Let's use two transactions to illustrate why assets and expenses are increased with a debit: 1) A company pays $25,000 for a new delivery van, and 2) A company pays $800 for the current month's rent.

In both of the transactions the company pays cash at the time of the transaction. In each of the transactions the Cash account is credited. Therefore, each transaction will require a debit to another account. (Recall that double-entry bookkeeping requires at least one debit and one credit when recording a transaction.)

In the first transaction, the debit will be to a long term asset account such as Delivery Vehicles. In this transaction the asset Delivery Vehicles was increased with a debit and the asset Cash was decreased with a credit. The accounting equation (A=L+OE) remains in balance because one asset increased by $25,000 and one asset decreased by $25,000.
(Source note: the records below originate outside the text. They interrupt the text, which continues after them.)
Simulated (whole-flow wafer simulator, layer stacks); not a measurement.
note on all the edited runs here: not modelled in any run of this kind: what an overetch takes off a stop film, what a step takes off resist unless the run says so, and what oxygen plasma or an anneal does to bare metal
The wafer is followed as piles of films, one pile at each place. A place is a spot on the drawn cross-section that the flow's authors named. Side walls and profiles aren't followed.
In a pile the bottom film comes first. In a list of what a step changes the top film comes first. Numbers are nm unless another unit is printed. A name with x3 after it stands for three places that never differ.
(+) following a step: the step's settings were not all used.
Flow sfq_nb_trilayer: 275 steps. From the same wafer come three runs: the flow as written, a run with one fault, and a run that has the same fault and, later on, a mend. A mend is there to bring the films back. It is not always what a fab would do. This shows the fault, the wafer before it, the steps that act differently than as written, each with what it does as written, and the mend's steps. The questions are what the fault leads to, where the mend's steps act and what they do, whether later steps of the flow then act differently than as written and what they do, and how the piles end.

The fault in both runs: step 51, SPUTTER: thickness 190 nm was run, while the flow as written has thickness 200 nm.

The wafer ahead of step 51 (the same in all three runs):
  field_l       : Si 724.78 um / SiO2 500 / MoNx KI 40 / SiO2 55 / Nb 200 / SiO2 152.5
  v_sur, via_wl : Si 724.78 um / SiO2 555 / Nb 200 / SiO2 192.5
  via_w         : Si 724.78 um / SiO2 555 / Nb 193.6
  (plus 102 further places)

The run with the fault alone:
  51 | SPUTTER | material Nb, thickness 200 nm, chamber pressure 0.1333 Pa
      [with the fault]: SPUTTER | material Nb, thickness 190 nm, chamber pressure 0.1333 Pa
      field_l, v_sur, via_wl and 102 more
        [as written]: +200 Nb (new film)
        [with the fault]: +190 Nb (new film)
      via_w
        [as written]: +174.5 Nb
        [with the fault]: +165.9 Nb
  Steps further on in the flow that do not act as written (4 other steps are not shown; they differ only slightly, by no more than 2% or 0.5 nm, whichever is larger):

In the second transaction, the debit will be to Rent Expense since the amount will be used up in the current accounting period. (If the amount was a prepayment of a future period's rent, the amount would have been debited to the asset account Prepaid Rent.) Since Rent Expense reduces net income, it  also reduces owner's or stockholders' equity, which normally have credit balances. The accounting equation will show assets decreasing by the reduction in cash and owner's or stockholders' equity decreasing because of the expense.

The asset Delivery Vehicle is an asset, but will become Depreciation Expense over the life of the vehicle. The rent is an immediate expense because there is no future accounting period benefiting from the current month's rent.